Maximize Your Reading Experience
Interested in ways to enrich and maximize reading experiences with your preschooler? Try incorporating these practical and actionable tips into your reading routines to help support your little one’s early literacy.
With each literacy tip, examples are provided from the story Hey, Water! by Antoinette Portis. The goal is that you can apply these tips to any book you read with your child. Since you know your child best, be flexible with incorporating these recommendations based on your child’s level of readiness.
1.) Read Facing Your Child
Find a low-distraction area and comfortable position where your child can see your face and the book as you read together.
This might look like being seated across from one another at a table or on the ground, having your child on your lap, or lying on a bed looking at one another. Being face-to-face while reading together helps capture and maintain your child’s attention and engagement as he sees your facial expressions. Watching your mouth movements can also assist your child in imitating your sounds and words.
2.) Assign a Page Turner
Get your child actively involved in the story reading experience by having him turn each page in the book as you read the words.
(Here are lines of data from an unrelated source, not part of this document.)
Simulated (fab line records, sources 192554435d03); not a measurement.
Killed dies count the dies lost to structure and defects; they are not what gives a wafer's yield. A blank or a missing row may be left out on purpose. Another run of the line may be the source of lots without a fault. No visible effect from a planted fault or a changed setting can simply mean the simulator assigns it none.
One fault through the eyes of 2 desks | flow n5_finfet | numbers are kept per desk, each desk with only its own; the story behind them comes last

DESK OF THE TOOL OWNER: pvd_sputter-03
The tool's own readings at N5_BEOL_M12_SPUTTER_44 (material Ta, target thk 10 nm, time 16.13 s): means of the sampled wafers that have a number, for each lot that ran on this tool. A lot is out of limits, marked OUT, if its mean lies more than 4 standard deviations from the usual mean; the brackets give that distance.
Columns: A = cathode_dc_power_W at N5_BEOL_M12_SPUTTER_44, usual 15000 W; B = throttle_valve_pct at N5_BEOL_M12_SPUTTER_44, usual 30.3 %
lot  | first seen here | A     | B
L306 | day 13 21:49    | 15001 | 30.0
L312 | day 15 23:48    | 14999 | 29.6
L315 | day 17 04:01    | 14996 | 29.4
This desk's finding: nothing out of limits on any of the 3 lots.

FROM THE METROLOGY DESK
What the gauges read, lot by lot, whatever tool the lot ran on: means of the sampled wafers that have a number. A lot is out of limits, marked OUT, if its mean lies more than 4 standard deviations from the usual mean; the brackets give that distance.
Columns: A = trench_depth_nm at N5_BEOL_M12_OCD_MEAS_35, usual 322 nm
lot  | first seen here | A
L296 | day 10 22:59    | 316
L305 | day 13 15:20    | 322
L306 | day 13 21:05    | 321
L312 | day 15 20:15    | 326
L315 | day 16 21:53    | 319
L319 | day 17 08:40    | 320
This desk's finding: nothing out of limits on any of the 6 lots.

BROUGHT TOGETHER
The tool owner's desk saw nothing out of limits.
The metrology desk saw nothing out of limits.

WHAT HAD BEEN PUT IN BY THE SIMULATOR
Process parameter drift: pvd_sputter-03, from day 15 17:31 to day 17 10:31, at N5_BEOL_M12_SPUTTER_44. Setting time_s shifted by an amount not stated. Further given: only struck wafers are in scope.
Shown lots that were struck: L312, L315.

Cue a page turn with a high-pitched “ding” sound. Or, you can pretend that the book pages are sticky, and ask for your child's magical touch. If you have more than one enthusiastic bookworm, you can have them take turns between pages or books. This valuable role turns your child into an active participant who is invested in and essential to the read-aloud. In addition to providing purpose, this job refocuses listeners who may have grown distracted.
3.) Act It Out
Use pretending or gesturing to express words or events in the story.
This could include sign language, if you know and use it (e.g., water, thank you), or it might be something you create in the moment (e.g., pointer finger to lips for “quiet,” hands cupping mouth for “yell”). It can be as simple as a hand wave for “hello” or pointing towards the sky for “up.” Encourage your child to copy your motions! Acting out what’s happening in a story together makes this special shared experience fun and interactive, while strengthening comprehension and vocabulary development.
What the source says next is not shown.